I also notice that 1) they never (or rarely) use napkins while they eat, although there is always a box of tissues for spills. And 2) they never drink anything (even water) during the meal. Seems strange to me.

Grocery shopping is an experience. They prefer the Big C on Rama IV. When they enter, my girl makes a beeline for the promotional counter, where she stocks up on anything that is discounted or “buy 2 get one free”. We have more toilet paper, cooking oil, shampoo and bar soap than you could ever use, but it is all “good price” so we have to buy it. Huge overstocks get shipped back to Isaan where the family of 6 living in the village can always use something.

My job is to walk around, and pay at the end (I can’t even push the trolley as that is for older sister). The girls know exactly what they want to buy and any suggestion on my part gets treated with The Look.

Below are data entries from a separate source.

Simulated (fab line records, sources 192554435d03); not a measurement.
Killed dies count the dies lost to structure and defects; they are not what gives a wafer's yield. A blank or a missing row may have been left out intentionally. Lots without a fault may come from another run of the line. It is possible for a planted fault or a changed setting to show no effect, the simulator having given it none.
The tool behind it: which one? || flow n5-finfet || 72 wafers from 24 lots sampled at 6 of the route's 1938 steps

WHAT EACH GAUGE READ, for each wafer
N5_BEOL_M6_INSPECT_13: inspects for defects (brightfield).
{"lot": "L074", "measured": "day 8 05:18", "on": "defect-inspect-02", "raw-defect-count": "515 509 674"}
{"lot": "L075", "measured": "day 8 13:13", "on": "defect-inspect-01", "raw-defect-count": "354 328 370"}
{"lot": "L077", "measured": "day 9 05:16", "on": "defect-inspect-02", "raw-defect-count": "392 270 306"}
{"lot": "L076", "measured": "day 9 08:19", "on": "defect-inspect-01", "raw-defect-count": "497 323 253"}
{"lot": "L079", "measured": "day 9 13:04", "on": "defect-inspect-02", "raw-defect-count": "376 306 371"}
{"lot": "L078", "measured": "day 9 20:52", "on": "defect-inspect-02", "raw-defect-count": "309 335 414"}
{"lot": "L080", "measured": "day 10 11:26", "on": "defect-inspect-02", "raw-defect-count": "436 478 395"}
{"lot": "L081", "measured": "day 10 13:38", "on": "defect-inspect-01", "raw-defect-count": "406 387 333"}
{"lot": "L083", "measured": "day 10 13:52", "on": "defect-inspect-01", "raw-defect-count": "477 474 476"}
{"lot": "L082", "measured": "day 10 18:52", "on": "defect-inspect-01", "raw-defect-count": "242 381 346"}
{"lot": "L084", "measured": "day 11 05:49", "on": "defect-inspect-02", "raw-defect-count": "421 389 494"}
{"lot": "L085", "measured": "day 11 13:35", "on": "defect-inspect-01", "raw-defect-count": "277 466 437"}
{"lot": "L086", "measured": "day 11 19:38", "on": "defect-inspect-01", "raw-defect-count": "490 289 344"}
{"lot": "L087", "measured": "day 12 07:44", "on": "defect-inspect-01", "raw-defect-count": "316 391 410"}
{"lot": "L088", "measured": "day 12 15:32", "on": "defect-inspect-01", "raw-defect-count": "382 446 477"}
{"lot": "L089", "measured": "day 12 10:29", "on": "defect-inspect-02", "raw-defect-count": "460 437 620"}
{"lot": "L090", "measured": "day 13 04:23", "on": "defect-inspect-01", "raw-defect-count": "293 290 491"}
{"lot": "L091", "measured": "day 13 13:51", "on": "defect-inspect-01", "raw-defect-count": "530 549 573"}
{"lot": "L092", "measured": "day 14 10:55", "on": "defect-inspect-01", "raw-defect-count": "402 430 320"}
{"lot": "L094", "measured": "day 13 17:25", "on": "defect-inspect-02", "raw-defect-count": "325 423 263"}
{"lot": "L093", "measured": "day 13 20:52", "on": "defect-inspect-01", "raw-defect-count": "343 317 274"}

The Look in this case I interpret to mean “I am a Thai woman and you are a foreign man; I know what I am doing so kindly leave me alone”. If I happen to find something that is a better price than what they had bought, I have learned not to say anything but simply to point at the product. The girls will chatter away comparing it to what is already in the trolley. If they replace their selection with my suggestion then I get The Look which means “OK you were right this time but don’t let it go to your head” to which I respond with A Look of my own to say “Yes well sometimes foreigners aren’t so stupid” but I don’t add that I’ve been shopping since before she was born but simply walk on down the aisle content to know that I have scored one small point for foreigners of the male persuasion.

(I get a different Look if my suggestion is rejected. If the decision was close than The Look means “Not bad, you were close this time, you can make another suggestion later”) but if my suggestion was (in their minds) really stupid then I get The Look which means “Go take a hike and meet us at check out”).

They will buy all kinds of weird foods that I never see again but suppose they end up in my dinner. The first time we went shopping my girlfriend put into the trolley 15 containers of fabric softener, the big sachets that you use to refill the bottles. I didn’t say a thing but inwardly wondered what the hell they would do with all that fabric softener.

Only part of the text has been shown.